Group descriptors
Overview
A group descriptor is a data structure that describes a group of processes. Each group is given a name, which is used as a key to refer to the group. For each group name, a process belongs to at most one group, which is a subset of all processes in the job.
There are two pre-defined groups: WORLD
which contains all processes
in MPI_COMM_WORLD
and NODE
which contains all processes on the
same node. SCR determines which processes are on the same node by
splitting processes into groups that have the same value for
scr_my_hostname
, which is set by calling scr_env_hostname()
.
Additional groups may be defined via entries in the system or user configuration files. It is necessary to define additional groups when failure modes or storage devices span multiple compute nodes. For example if network switch failures are common, then one could define a group to specify which nodes share a network switch to enable SCR to protect against such failures.
The group descriptor is a C struct. During the run, the SCR library
maintains an array of group descriptor structures in a global variable
named scr_groupdescs
. It records the number of descriptors in this
list in a variable named scr_ngroupdescs
. It builds this list during
SCR_Init()
by calling scr_groupdescs_create()
which constructs
the list from a third variable called scr_groupdescs_hash
. This hash
variable is initialized from entries in the configuration files while
processing SCR parameters. The group structures are freed in
SCR_Finalize()
by calling scr_groupdescs_free()
.
Group descriptor struct
Here is the definition for the C struct.
typedef struct {
int enabled; /* flag indicating whether this descriptor is active */
int index; /* each descriptor is indexed starting from 0 */
char* name; /* name of group */
MPI_Comm comm; /* communicator of processes in same group */
int rank; /* local rank of process in communicator */
int ranks; /* number of ranks in communicator */
} scr_groupdesc;
The enabled
field is set to 0 (false) or 1 (true) to indicate
whether this particular group descriptor may be used. Even though a
group descriptor may be defined, it may be disabled. The index
field
records the index within the scr_groupdescs
array. The name
field is a copy of the group name. The comm
field is a handle to the
MPI communicator that defines the group the process is a member of. The
rank
and ranks
fields cache the rank of the process in this
communicator and the number of processes in this communicator,
respectively.
Example group descriptor configuration file entries
Here are some examples of configuration file entries to define new groups.

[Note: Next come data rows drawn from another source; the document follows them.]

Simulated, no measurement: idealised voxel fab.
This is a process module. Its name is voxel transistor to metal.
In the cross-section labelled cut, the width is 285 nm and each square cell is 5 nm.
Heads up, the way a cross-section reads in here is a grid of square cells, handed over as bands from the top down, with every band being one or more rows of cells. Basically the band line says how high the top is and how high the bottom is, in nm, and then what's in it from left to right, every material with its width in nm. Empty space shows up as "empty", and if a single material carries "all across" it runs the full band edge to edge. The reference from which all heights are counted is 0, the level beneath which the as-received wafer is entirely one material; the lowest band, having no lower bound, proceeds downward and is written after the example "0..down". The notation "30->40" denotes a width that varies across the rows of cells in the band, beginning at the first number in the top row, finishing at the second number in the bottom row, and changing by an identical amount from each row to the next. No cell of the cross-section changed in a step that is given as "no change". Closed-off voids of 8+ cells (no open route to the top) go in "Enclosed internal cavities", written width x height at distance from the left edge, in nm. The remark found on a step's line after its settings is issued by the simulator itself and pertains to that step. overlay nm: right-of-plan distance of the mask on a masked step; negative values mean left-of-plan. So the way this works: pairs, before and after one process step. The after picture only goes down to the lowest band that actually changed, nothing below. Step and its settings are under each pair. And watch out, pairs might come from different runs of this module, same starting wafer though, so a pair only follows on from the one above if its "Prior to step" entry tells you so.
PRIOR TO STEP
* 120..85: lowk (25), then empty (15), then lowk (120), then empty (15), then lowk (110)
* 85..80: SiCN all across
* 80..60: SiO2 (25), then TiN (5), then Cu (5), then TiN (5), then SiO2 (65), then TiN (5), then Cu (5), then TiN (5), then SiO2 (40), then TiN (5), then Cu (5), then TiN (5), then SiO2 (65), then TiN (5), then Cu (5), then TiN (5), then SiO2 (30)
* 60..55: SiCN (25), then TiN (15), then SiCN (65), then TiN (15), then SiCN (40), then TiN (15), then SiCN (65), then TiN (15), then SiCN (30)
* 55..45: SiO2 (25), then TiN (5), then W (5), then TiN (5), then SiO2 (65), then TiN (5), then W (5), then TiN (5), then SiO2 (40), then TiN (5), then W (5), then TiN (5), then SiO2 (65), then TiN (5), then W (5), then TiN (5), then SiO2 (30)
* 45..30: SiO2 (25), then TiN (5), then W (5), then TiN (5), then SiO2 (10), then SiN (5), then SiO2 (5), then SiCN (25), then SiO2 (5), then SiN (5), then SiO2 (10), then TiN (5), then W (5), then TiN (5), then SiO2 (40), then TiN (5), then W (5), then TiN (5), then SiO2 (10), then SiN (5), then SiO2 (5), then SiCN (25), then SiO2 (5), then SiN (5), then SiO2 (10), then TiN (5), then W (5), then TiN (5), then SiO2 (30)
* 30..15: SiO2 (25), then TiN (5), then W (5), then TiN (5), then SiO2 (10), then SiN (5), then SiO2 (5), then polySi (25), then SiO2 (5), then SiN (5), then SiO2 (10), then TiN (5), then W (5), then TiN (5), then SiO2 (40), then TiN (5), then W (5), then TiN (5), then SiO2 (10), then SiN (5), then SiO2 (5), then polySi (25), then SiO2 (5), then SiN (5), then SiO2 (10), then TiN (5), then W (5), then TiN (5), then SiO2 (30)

GROUPS=zin1 POWER=psu1 SWITCH=0
GROUPS=zin2 POWER=psu1 SWITCH=1
GROUPS=zin3 POWER=psu2 SWITCH=0
GROUPS=zin4 POWER=psu2 SWITCH=1
Group descriptor entries are identified by a leading GROUPS
key.
Each line corresponds to a single compute node, where the hostname is
the value of the GROUPS
key. There must be one line for every
compute node in the allocation. It is recommended to specify groups in
the system configuration file.
The remaining values on the line specify a set of group name / value pairs. The group name is the string to be referenced by store and checkpoint descriptors. The value can be an arbitrary character string. The only requirement is that for a given group name, nodes that form a group must specify identical values.
In the above example, there are four compute nodes: zin1, zin2, zin3,
and zin4. There are two groups defined: POWER
and SWITCH
. Nodes
zin1 and zin2 belong to the same POWER
group, as do nodes zin3 and
zin4. For the SWITCH
group, nodes zin1 and zin3 belong to the same
group, as do nodes zin2 and zin4.
Common functions
This section describes some of the most common group descriptor
functions. These functions are defined in scr_groupdesc.h
and
implemented in scr_groupdesc.c
.
Creating and freeing the group descriptors array
To initialize the scr_groupdescs
and scr_ngroupdescs
variables
from the scr_groupdescs_hash
variable:
scr_groupdescs_create();
Free group descriptors array.
scr_groupdescs_free();
Lookup group descriptor by name
To lookup a group descriptor by name.
scr_groupdesc* group = scr_groupdescs_from_name(name);
This returns NULL if the specified group name is not defined. There is
also a function to return the index of a group within
scr_groupdescs
.
int index = scr_groupdescs_index_from_name(name);
This returns an index value in the range \([0, \texttt{scr\_ngroupdescs})\) if the specified group name is defined and it returns -1 otherwise.